Well China is making tons of money. Where do they park that money so it can grow and earn interest? Countries aren't like you and I in this regard. They don't hop down to bank and dump their money in there. Instead they buy debt from other countries. The best debt and most stablest debt in the world is US Treasury Debt because they've never defaulted and they are the richest country in the world. Because of that their currency is really predictable and doesn't have crazy inflation. To protect that money China owns China buys US Treasury bonds. And they've been doing this for 40 years or more. So US is buying China's goods with China's money and promising to pay China back at a later date. China is happy to do this because they can safely earn an almost guaranteed interest on their money keeping it safe from inflation.

Another reason China does this, and really the primary reason is to keep their inflation low. When China sells goods into the US it gets paid in dollars, but ultimately it wants Renminbi so under normal circumstances it would exchange dollars for Renminbi and then import that money back into China. When this happens it will raise the demand for Renminbi, and trade will balance out as China's currency rises. This eliminates trade imbalances, except that China doesn't do that. They've been buying US bonds from dollars they have rather than buying Renminbi. This keeps the money out of the China banking system so it doesn't experience inflation. That is how China "manipulates" their currency is by buying foreign bonds keeping the money from causing inflation in their country. China has dialed back their rate of buying US bonds around 2013 or 2014 so they are letting their currency rise more than in the past. They really aren't manipulating their currency like they were in the past.
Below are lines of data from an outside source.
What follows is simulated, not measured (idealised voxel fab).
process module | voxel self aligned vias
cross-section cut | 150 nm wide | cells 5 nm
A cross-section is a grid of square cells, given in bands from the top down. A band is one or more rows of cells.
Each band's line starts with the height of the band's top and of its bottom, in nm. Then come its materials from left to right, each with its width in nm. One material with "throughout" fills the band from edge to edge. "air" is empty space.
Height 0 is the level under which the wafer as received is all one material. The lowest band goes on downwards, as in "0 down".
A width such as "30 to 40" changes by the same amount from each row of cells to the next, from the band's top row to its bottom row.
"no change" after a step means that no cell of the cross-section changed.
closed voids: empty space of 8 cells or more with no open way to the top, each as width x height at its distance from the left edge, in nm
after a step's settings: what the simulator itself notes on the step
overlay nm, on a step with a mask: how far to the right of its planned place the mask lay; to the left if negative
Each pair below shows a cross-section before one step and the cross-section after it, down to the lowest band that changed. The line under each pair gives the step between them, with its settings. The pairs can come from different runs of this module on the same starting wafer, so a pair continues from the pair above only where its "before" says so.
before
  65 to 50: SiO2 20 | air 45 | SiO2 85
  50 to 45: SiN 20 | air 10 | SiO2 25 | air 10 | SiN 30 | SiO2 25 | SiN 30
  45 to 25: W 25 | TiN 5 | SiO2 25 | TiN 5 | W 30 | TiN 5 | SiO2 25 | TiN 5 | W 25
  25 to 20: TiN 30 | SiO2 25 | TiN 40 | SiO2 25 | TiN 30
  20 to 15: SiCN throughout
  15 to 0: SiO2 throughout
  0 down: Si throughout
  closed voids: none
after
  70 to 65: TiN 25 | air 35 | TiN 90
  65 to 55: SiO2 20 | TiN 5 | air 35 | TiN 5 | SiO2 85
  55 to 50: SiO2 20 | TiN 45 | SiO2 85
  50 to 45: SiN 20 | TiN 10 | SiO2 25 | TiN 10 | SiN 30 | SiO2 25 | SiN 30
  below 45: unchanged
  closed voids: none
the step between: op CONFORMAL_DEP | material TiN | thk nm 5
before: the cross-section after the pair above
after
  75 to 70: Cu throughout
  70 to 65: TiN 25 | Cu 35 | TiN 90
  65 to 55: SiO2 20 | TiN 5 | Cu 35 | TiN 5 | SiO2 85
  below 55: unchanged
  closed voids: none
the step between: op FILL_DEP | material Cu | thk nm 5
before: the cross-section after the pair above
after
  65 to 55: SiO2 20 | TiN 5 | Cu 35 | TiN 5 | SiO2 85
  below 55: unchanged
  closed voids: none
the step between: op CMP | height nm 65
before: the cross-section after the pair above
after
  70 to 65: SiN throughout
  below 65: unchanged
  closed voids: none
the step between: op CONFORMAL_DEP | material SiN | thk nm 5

This is why the argument over the debt ceiling is really really important. The debt ceiling is what allows the US government to keep borrowing money. There is a US law that says the US government will never borrow more than X. And they rewrite that law every time the US needs to borrow more than X (it's been rewritten a lot for like 30 years since 1980s - except for 1998-2001 where it ran surpluses). They are in the process of rewriting that law now to up the debt ceiling to Y, and they're playing an ideological war over all the shit they argue about. In the end they have to raise it because there is no other option, but they're playing a game of chicken with each other. If they didn't we would default on paying back debt. Essentially, the holders of those US bonds wouldn't get $103 back, and they'd be really super pissed off. This could cause US holders of debt to rethink it call in early payment on that debt.

If China decides to call in the debt the US has to pay them and would have a shortage of funds to pay that debt. The US would be absolutely screwed. Remember the US doesn't have any money because it's been selling US bonds to get money, so the US can't get money because it just defaulted on the one thing that brings in the money. And who's gonna want to buy them? If this came to pass and it would ruin the USA. This would be financial system Armageddon because China (and others) owns so much of our money. We owe them so much money that we'd never pay them back for the next century or two. That kind of debt is basically financial slavery. We're talking 100 years of the Great Depression type conditions. Huge inflation, US money would be worthless. It'd make Zimbabwe look like a stable investment.

Now what holds this altogether is that having the US falter like that would take everyone down because everyone looses their money. US owes everyone so every dollar we make of GDP would go right out the window to our debt holders, and their savings would be obliterated because we defaulted. This is the end of the world as we know it type stuff should it come to pass.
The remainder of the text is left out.